Evening Standard
·4 maggio 2025
Chelsea have real belief in top-five fight as much-changed Liverpool lack intensity after title party

Evening Standard
·4 maggio 2025
Champions far from full strength with trophy in the bag, but biggest win of season still gives Blues enormous confidence with crucial fixtures to come
For a brief moment just before Christmas you wondered whether this fixture, between what were then the country’s two form teams and Premier League pacesetters, might prove a title decider.
Much has changed since then, and a gap of 22 points opened up by the time of kick-off between the Liverpool side just crowned champions of England and a Chelsea one hunting a route into the top five.
Here, though, for one early May Sunday only, the hierarchy was flipped, Chelsea taking advantage of a weakened visiting side to claim perhaps their biggest win of the season and a vital three points.
With them, the Blues ensured they will finish the weekend still in fifth and go to Newcastle next Sunday trailing Eddie Howe’s side only on goals scored.
How much difference a clear chasm in motivation made to the result we can only guess, but certainly Chelsea were the hungrier, sharper team, racing into the lead through Enzo Fernandez inside three minutes.
Virgil van Dijk’s header set up a nervy finish, after Jarell Quansah’s own goal had made it two, but Cole Palmer’s stoppage-time penalty, ending an 18-game goal drought, confirmed a perfect Chelsea afternoon.
Liverpool showed six changes from the lineup that had clinched the title by scoring five against Tottenham last weekend, including the break-up of their entire first-choice midfield, with fulcrum Ryan Gravenberch not even in the squad.

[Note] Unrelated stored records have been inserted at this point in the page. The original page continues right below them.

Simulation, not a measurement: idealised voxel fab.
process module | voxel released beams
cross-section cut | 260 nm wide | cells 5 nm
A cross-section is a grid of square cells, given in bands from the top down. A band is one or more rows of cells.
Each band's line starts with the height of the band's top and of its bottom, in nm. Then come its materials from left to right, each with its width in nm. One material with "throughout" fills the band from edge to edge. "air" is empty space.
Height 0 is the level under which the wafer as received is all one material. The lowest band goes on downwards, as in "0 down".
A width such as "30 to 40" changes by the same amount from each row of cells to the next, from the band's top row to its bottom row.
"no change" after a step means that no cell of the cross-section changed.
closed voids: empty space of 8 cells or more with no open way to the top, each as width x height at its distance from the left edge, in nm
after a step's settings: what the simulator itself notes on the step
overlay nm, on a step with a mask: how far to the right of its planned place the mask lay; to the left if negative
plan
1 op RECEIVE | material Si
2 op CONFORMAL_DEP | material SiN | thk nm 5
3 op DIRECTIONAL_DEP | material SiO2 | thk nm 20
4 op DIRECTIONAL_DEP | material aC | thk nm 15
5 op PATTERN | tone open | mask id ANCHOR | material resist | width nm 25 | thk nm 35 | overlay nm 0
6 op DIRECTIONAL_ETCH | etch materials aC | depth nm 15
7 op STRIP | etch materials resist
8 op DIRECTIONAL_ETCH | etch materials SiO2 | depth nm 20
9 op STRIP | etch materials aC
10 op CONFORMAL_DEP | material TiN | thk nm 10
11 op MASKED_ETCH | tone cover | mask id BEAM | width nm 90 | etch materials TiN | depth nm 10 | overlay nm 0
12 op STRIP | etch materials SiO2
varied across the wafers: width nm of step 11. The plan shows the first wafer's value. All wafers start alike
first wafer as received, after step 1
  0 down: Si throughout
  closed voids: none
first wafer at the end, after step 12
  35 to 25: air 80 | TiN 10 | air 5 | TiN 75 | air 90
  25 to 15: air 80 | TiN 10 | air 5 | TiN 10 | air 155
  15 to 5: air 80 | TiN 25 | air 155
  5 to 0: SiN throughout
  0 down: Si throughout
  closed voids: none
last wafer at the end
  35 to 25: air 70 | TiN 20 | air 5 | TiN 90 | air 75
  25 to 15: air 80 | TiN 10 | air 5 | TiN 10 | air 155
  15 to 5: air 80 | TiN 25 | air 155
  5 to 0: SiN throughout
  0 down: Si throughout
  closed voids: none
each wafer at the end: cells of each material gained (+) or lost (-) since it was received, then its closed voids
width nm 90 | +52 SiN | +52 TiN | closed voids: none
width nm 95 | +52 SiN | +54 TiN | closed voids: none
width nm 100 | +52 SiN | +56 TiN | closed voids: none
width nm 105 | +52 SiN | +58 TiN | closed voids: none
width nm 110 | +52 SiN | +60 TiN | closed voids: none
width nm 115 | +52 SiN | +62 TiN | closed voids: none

But this was still, on paper, a good team. It was still spearheaded by the Footballer of the Year-elect in Mohamed Salah and still contained the division’s outstanding goalkeeper and centre-back. It was still the land’s champion team, still the one 15 points clear at the top of the league.
And for Chelsea and Enzo Maresca, that is significant. Since the turn of the year, they have hung onto their position in the race for the Champions League almost exclusively by dispatching the league’s fodder.
This was only their second victory against a top-half side since early December; the other came against Fulham, who have since slipped to 11th.
While a series of wins in must-wins, as well as those racked up in the Conference League, have steadily rebuilt the confidence that eroded during a prolonged mid-season slump, this was the kind of result that fosters genuine belief.
With pivotal away trips to Newcastle and Nottingham Forest - the three will be level on points in fourth, fifth and sixth if Forest beat Crystal Palace on Monday night - to come, they will need every bit of that.
And okay, Liverpool really weren’t at it. If the 11 starters wore a mask of seriousness then a truer reflection of a squad in post-exam mode came from the bench.
Seldom can any set of substitutes have spent quite so much of a first half stretching, this lot parking up on the grass in front of the away end and going through a sort of yoga class. At one stage, a beaming Ibrahima Konate found himself all but leading the chants.
But Chelsea still had to recognise the opportunity and - more importantly - take it. Maresca had pointed to consistency across the course of a season as the big difference between these sides, but this was his team seizing a moment.
If there was to be a vulnerability in this Liverpool side it was always likely to be one of intensity, and always likely to surface early.
After delivering the customary guard of honour, Chelsea needed a fast start and found it, Palmer swivelling on a Curtis Jones slip in midfield, Pedro Neto roasting a sluggish Kostas Tsimikas and Fernandez arriving on time and unmarked, having run free through a second-string midfield.
It was such a contrast with the slow, hesitant football that has often drawn this crowd’s ire. The roar that greeted Fernandez’s finish was the loudest heard here in months.
It was usurped within hours, though, when Palmer steered his spot-kick beyond Alisson’s dive and sealed the win.